Hawke’s Bay’s water costs could be in for a dramatic rise over the next decade, according to a million-dollar review.
The delivery of our drinking, waste and storm water is already the subject of Government reform, but there are still many questions about how costs can be made fair for all.
Towns in Central Hawke’s Bay and Wairoa already know the battle to provide water services to their towns but a new review dubbed Three Waters has laid their issues bare.
“It is certainly confronting,” Central Hawke’s Bay Mayor Alex Walker said on reading the report.
“We’ve got a couple of water supplies we can’t even get there and do the work, just because the goal posts keep changing and they are still moving,” Wairoa Mayor Craig Little told 1 NEWS.
An independent review commissioned into the state of Hawke's Bay's drinking, waste and storm water has made some big numbers clear.
Local government consultants Morrison Low found under the current delivery model, council infrastructure costs are estimated to double over the next decade from a projected $313 million to $605 million.
Households in Central Hawke’s Bay and Wairoa could pay over $4000 in rates a year for water.
The report writer Dan Bonifont says that is unaffordable for the average household.
“The cost in Waiora would exceed any of the international benchmarks for what is an unaffordable service so there is a significant unaffordability challenge to be met around the Hawke’s Bay," he said.
Mayor Walker added: “Its actually just not possible because we think about in our towns and the breadth of socio-economic status that we have across our communities. Imagine in our lowest values rental properties to be having that type of financial burden on them that will be passed to renters. That’s just not sustainable.”
The review has cost taxpayers about $800,000, with Hawke’s Bay ratepayers covering another $200,000 on top.
But it's a million dollar review that's going nowhere, as councils involved have already committed to a Government reform programme.
The report's recommendation is for a regional delivery model, where assets are owned by a central organisation, but still controlled by councils, in a bid to even out costs.
It’s the elephant in the room for Napier Mayor Kristin Wise, as her ratepayers would pay more.

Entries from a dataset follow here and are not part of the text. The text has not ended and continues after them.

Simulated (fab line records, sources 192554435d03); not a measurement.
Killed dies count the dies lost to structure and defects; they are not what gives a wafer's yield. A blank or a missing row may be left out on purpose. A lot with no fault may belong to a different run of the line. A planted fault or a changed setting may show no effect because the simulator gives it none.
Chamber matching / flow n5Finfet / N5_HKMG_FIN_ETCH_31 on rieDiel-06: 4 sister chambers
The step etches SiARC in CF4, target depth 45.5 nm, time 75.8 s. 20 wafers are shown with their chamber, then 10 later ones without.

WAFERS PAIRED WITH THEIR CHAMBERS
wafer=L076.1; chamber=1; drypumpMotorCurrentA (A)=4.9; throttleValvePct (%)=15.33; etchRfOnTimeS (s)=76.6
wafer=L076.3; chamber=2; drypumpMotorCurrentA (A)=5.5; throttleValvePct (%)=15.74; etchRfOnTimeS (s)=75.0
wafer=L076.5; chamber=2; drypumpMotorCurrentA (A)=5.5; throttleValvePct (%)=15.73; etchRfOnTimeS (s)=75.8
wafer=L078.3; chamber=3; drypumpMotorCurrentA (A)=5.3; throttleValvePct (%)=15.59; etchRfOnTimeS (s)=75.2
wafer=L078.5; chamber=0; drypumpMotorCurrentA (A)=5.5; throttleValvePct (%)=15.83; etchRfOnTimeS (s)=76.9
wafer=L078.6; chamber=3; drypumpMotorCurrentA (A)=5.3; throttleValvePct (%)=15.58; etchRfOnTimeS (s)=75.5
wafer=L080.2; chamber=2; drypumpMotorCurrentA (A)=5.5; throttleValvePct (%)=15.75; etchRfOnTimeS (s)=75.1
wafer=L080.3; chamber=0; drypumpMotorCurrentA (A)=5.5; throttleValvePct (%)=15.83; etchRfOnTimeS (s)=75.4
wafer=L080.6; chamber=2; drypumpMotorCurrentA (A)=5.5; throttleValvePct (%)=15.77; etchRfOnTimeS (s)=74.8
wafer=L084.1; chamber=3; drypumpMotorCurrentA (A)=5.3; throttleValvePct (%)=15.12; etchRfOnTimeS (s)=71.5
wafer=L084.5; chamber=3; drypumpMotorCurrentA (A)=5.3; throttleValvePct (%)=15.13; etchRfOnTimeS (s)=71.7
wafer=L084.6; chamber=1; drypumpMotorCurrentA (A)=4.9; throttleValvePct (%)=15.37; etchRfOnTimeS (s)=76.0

“The regionalisation of costs on the current model is that we would be subsidising the other councils and that’s a conversation that our community will be very keen to be involved in.”
The Government's keen to explore something similar, a multi-regional model in its major Three Waters reforms.
Councils like Wairoa are wary of what those reforms could mean.
“We really want to retain our levels of service, our staffing levels, our expertise, they have to stay in Waiora,” Little says.
One thing is agreed on: the way has to change for water in Hawke's Bay.